Tag Archives: dystopian


I realize I’m late to the party with this book, but better late than never, right?

George Orwell’s 1984 is known as a sort of prophetic look at the future, and if you’ve read it you know how scarily relevant it is to our time.


Winston Smith is a Party man. He follows the rules and performs the mental gymnastics required to accept contradictions without staying conscious of them and accepts that the Party is looking out for the greater good. But then he makes an impulsive purchase–a blank journal from a shop in the slums–and Winston’s once-easy life becomes complicated. Winston starts remembering and questioning, the first steps that lead him down a path of rebellion against the Party and all it stands for. Winston knows that he will be caught and killed, it’s just a question of when. But what he didn’t count on was the Party’s commitment to absolutely breaking him first, to eradicating everything individual and contrary from his very soul.

This book is intense, there’s no way around it. It contains some triggering scenes, like when Winston imagines raping and killing a young Party woman. And while it’s easy to sit back and scoff at the idea of “doublethink”–accepting contradictory information and not allowing yourself to consciously recognize the contradiction and in fact believing there is no contradiction–a glance at the world today shows that this is something our society is quite good at.

Reading through the processes of Orwell’s Party and how they control their population is eerily similar to the kinds of manipulations one can see seeping into society (but then, there’s nothing new under the sun, right? I’m sure Orwell saw plenty of it in his time, as well).

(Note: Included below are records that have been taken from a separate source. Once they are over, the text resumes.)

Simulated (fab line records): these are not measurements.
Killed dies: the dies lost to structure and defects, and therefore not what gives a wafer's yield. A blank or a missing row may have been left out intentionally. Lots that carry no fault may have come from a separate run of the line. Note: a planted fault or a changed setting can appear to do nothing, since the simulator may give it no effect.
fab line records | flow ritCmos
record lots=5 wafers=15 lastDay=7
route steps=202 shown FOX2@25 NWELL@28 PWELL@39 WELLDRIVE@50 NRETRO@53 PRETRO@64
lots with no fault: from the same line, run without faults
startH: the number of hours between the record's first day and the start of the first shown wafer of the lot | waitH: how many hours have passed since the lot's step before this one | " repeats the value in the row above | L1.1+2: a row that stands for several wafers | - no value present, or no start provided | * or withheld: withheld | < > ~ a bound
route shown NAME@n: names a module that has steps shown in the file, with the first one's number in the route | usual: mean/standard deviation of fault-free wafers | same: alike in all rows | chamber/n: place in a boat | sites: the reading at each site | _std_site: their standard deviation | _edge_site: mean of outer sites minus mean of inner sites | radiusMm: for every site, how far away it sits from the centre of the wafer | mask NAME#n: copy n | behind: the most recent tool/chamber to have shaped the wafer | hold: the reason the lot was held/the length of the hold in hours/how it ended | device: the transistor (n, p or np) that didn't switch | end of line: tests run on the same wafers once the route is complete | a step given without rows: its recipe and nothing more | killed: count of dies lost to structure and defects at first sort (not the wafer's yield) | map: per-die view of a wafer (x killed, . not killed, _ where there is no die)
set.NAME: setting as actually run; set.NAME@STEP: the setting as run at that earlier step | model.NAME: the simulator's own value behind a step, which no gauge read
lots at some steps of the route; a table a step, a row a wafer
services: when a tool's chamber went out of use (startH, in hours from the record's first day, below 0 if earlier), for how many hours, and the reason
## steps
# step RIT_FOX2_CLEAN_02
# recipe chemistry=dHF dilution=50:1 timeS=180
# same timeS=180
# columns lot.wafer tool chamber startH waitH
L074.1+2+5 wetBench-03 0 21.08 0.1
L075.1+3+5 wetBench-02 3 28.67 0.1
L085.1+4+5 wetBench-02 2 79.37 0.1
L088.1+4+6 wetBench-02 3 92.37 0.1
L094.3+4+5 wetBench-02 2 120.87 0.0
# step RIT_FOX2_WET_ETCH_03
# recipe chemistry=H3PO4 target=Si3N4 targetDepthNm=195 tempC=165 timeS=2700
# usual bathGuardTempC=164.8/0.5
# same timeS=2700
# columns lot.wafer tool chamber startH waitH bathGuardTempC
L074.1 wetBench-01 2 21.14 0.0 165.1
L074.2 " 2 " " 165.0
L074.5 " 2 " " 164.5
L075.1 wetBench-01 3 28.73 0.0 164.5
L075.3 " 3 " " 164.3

Though it was occasionally a slog to get through, for the most part the story moved quickly toward it’s inevitable conclusion. It also seems to be a kind of commentary on revolutionary action. Winston and Julia think they are being so rebellious fighting against the Party and breaking the rules. Yet their actions have little to no affect outside their own lives. At the same time, they recognize that true change will only come when a fire is lit within the people as a whole, and they know even if they work toward true change, it won’t be seen in their lifetime (and not just because they know they are doomed from the start).

All in all, a thought-provoking book that makes you really think about the things you’re being told and the motives behind the people in charge. In America, we say the government is for the people by the people, and yet the Party in Orwell’s world would make those same claims. It’s not enough to say it, it must be acted upon.

The Testaments

When I first heard that Margaret Atwood was writing a sequel to The Handmaid’s Tale, I was skeptical. Sometimes, when so much time has passed, it’s better to just let the story rest. But now that I’ve read it (late to the party, but I was late to the Handmaid’s Tale party, too, so…), I actually enjoyed it.

Set 15 years later, the Testaments isn’t quite a continuation of the story, but rather a continuation of the history, told from three perspectives. Agnes grew up in Gilead, unaware of any other way of life. She struggles against the decisions made for her, even as she struggles to maintain the proper attitude and respect. Daisy grew up in Canada, learning about the oppressive government in Gilead, but when her life is turned upside down, she sees the only course of action is working directly against Gilead. Aunt Lydia was involved in the founding of Gilead—though less than willingly—but she’s spent her years doing what she can to stand up for women and waiting for her moment to take action. When their lives collide, each woman must make choices and weigh the dangers against the greater good.

I’d put off reading this book for a while, because I wasn’t really interested and didn’t remember how the first book ended. But I finished the book within one day.

Atwood realized that simply picking up where she left off wouldn’t be the right way to continue the story, so she found an alternate way. Atwood’s three characters narrate their stories in a blatant way, owning their choices, mistakes, and humanity, which makes them relatable.

The story also moves quickly. Even though I’m some ways it seemed to zoom right through the crux of the plot, the buildup was the interesting part, I think, gaining the insight into what made each woman think and act as she did.

Though I didn’t find any of the story particularly surprising, in terms of plot points, it was engaging, and in some ways quite difficult to put down. But I would recommend at least a quick refresher on The Handmaid’s Tale, before diving in.